- The Federal Reserve cut the federal funds rate by 25 basis points to 3.50%-3.75% on December 10, 2025, marking the third consecutive reduction while signaling a potential pause due to elevated uncertainty.
- Federal Reserve Governor Michael Miran emphasized that financial markets prioritize policy outcomes over policymakers' motives, aligning with the Fed's data-dependent stance amid balancing labor market softening and inflation risks.
- The Fed plans to buy short-term Treasuries at $40 billion per month through April to manage liquidity post-quantitative tightening, as 10-year Treasury yields fell to around 4.15% with markets pricing in future cuts.
In a move that underscored the delicate balancing act facing U.S. monetary policy, the Federal Open Market Committee lowered interest rates by 25 basis points this week, bringing the target range to 3.50%-3.75%. This decision, the third cut in a row, reflects an ongoing effort to support a labor market showing signs of softening while contending with inflation that remains somewhat elevated. According to people familiar with the matter, the committee's discussions highlighted internal divisions over the pace of easing, with projections now indicating core PCE inflation risks are weighted to the upside for 12 of 19 participants.

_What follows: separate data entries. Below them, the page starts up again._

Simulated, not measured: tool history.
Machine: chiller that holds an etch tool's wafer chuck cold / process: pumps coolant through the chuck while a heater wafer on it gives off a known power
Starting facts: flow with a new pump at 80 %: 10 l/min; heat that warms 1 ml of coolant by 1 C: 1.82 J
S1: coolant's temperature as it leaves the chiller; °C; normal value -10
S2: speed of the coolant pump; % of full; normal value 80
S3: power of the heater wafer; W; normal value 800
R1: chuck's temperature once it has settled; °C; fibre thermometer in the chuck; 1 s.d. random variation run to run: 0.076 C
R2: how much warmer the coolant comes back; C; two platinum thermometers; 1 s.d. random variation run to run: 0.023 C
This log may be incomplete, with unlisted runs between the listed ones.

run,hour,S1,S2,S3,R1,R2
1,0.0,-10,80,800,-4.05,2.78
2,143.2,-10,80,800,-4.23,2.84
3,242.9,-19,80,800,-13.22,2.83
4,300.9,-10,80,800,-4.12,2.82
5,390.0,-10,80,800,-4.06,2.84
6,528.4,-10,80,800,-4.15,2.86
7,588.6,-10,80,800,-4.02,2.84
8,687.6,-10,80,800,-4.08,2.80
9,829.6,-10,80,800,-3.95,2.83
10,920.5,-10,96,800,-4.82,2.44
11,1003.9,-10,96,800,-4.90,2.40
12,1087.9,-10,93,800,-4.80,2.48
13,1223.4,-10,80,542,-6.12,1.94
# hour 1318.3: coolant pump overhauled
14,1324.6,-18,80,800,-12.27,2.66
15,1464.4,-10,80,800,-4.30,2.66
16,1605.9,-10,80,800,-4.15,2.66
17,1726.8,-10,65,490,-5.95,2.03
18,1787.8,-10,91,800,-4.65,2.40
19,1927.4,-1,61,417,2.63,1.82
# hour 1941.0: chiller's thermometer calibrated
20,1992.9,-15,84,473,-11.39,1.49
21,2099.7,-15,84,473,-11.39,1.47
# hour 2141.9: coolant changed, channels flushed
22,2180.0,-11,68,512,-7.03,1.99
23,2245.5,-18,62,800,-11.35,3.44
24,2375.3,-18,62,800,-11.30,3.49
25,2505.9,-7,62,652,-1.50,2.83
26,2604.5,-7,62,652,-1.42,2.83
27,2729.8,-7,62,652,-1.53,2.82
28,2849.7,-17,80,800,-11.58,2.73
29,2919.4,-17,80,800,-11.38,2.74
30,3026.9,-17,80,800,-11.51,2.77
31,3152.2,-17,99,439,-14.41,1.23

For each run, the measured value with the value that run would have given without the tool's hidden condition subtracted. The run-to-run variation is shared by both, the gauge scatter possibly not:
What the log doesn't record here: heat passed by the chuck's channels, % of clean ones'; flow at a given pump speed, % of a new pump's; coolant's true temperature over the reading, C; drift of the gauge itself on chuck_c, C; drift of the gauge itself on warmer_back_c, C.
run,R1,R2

Federal Reserve Governor Michael Miran, in remarks that resonated across trading floors, stressed that financial markets care more about the outcomes of policy decisions than the underlying motives of policymakers. "In times of heightened uncertainty, it's the results on the ground—employment figures, inflation data—that drive market reactions, not the narratives behind them," Miran said, according to sources briefed on his outlook speech scheduled for December 15, 2025. This perspective aligns with the Fed's forward guidance, which has shifted to a more cautious, data-dependent approach without committing to further cuts.
The latest rate reduction brings total easing to 75 basis points over the past three meetings, placing policy near the high end of neutral estimates. Efforts to manage liquidity have hit a snag, however, prompting the Fed to announce plans to purchase short-term Treasuries at a pace of $40 billion monthly through April, a move aimed at smoothing the transition after quantitative tightening. Without this intervention, analysts warn that market volatility could spike, complicating the Fed's dual mandate of maximum employment and stable prices.
Market reactions have been relatively calm, with the 10-year Treasury yield dipping to approximately 4.15% as traders price in one additional cut in 2026 and another in 2027. Longer-term rates have edged higher amid concerns over stagflation risks, reflecting the elevated uncertainty noted in the Fed's latest projections. A source close to the committee described the current environment as "fluid," with policy now well-positioned to assess incoming data before any adjustments in January 2026 or beyond.
In the background, job growth has slowed in 2025, and inflation is projected at 2.4% for 2026, down slightly from September's median. The Fed's stance remains restrictive but is easing to stabilize employment without reigniting price pressures, a tightrope walk that has drawn scrutiny from both investors and economists. Attempts to reach Miran for further comment were unsuccessful, but his upcoming speech is expected to delve deeper into these market dynamics.
Looking ahead, the Fed's dot plot remains unchanged, projecting one cut in 2026, with tail risks that could accelerate easing or hikes depending on how data unfolds. The committee has emphasized that its decisions will hinge on 2026 releases, particularly those addressing labor and inflation metrics. As one industry insider put it, "The Fed is playing a waiting game, and markets are watching every tick of the data." This cautious optimism is tempered by geopolitical tensions and financial developments that could sway the outlook, making the coming months critical for policy direction.
Correction: An earlier version of this article misstated the total easing over the past three meetings; it is 75 basis points, not 100 basis points.